Midway into The Godfather, Part III, the final film in director Francis Coppola's epic series about the Corleone mob family, a sly, unintentionally comic scene helps explain my amusement with Saint Peter and the Vatican: The Legacy of the Popes, a touring exhibition of 300-plus artworks and historical objects from the Vatican and its famous museums on display through April at the Cincinnati Museum Center.
Exhibition audiences are ogling ink drawings by Michelangelo, the ancient fresco of San Siricio, the elaborate reproduction of the Tomb of Saint Peter and numerous Vatican artifacts. A greeting from Pope John Paul II awaits visitors at the beginning of the exhibition, and a sculpture of his outstretched hands bids farewell at the exit. Nearby is a large gift shop stocked with books, posters and countless knick-knacks plastered with the Pope's image.
The content of the exhibition is matter-of-fact: valuable artifacts from the Vatican, medieval artworks and behind-the-scenes items used by the Roman Catholic Church. Visitors are left to discover on their own the spirit and the true origins behind the aching-to-be-blockbuster tour.
In Coppola's movie-made world, mob kingpin Michael Corleone (Al Pacino) travels to the Vatican to propose a business deal. Corleone wants to transfer his family wealth, blood-soaked money from years of mob dealings, into the Vatican bank in a last-ditch effort for family legitimacy
"The Vatican in business with the Corleones!" he says in disgust, between long puffs on his cigarette. "What will people say?"
Everything changes when the cardinal realizes the huge amount of money Corleone is proposing to deposit into the church vaults, a good portion meant as a bribe.
In the real world of Enron accounting scandals and Bush Administration cronyism, it's not difficult to imagine a Coppola-like scene between Clear Channel executives and church leaders negotiating the rights for the U.S. media conglomerate to manage the Saint Peter and the Vatican touring exhibition of valuable artworks and historical artifacts from Vatican collections.
"The Vatican in business with Clear Channel!" the Cardinal in charge of Pope John Paul II's attic says in disgust, tugging at the nicotine patch peeling from his wrist. "What will people think?"
Clear Channel -- the conglomerate of radio and TV stations, concert promotions, outdoor advertising and exhibition management -- is as ruthless and cutthroat as a corporation can be. The company that tried to destroy the career of the fun-loving Country-Western musical trio The Dixie Chicks over their public criticisms of President Bush and the invasion of Iraq shows few signs of Mother Teresa-like goodness.

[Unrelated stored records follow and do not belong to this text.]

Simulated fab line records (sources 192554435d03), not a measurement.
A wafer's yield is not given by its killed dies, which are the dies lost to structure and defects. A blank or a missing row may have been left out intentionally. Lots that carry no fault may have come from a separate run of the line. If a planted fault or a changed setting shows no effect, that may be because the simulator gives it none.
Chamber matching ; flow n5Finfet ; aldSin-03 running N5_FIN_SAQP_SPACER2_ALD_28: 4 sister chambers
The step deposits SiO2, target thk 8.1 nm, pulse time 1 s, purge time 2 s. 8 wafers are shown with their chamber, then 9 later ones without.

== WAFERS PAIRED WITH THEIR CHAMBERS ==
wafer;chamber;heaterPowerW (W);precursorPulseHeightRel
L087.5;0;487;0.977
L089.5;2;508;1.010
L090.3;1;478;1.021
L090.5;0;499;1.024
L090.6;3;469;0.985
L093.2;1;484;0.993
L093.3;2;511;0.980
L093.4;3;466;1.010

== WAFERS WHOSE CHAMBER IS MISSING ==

Clear Channel is a fat-cat moneymaker that seems to favor William Randolph Hearst-inspired politicking and John D. Rockefeller-esque monopolizing. They're bad money -- and they have banks of bad money.
In the words of Michael Corleone, a potential candidate for patron saint of strong-arm dealings, it's easy to imagine Clear Channel leaders making the Vatican an offer they couldn't refuse. Imagine: Saint Peter and the Vatican pays the church a tempting fee to open the Vatican's attics and tour the usually boxed-up objects as a blockbuster, money-making, crowd-pleasing show.
It's a win-win deal. Clear Channel -- the biggest, baddest wolf of American media companies -- enhances its image by partnering with the Roman Catholic Church.
On the other side, the church is reeling from the continuing controversy over pedophile priests and reluctance by church leaders to address the issue honestly and publicly. A parade of valuable artifacts and artworks might divert the emotions of people outraged by such intransigence.
At one time, Clear Channel and the Roman Catholic Church would have seemed incompatible business partners. With Saint Peter and the Vatican beginning its Cincinnati run, they appear well-matched.
Both have heathens in their attics, brought to light by a tour of works cleaned out of the Vatican's storage bins.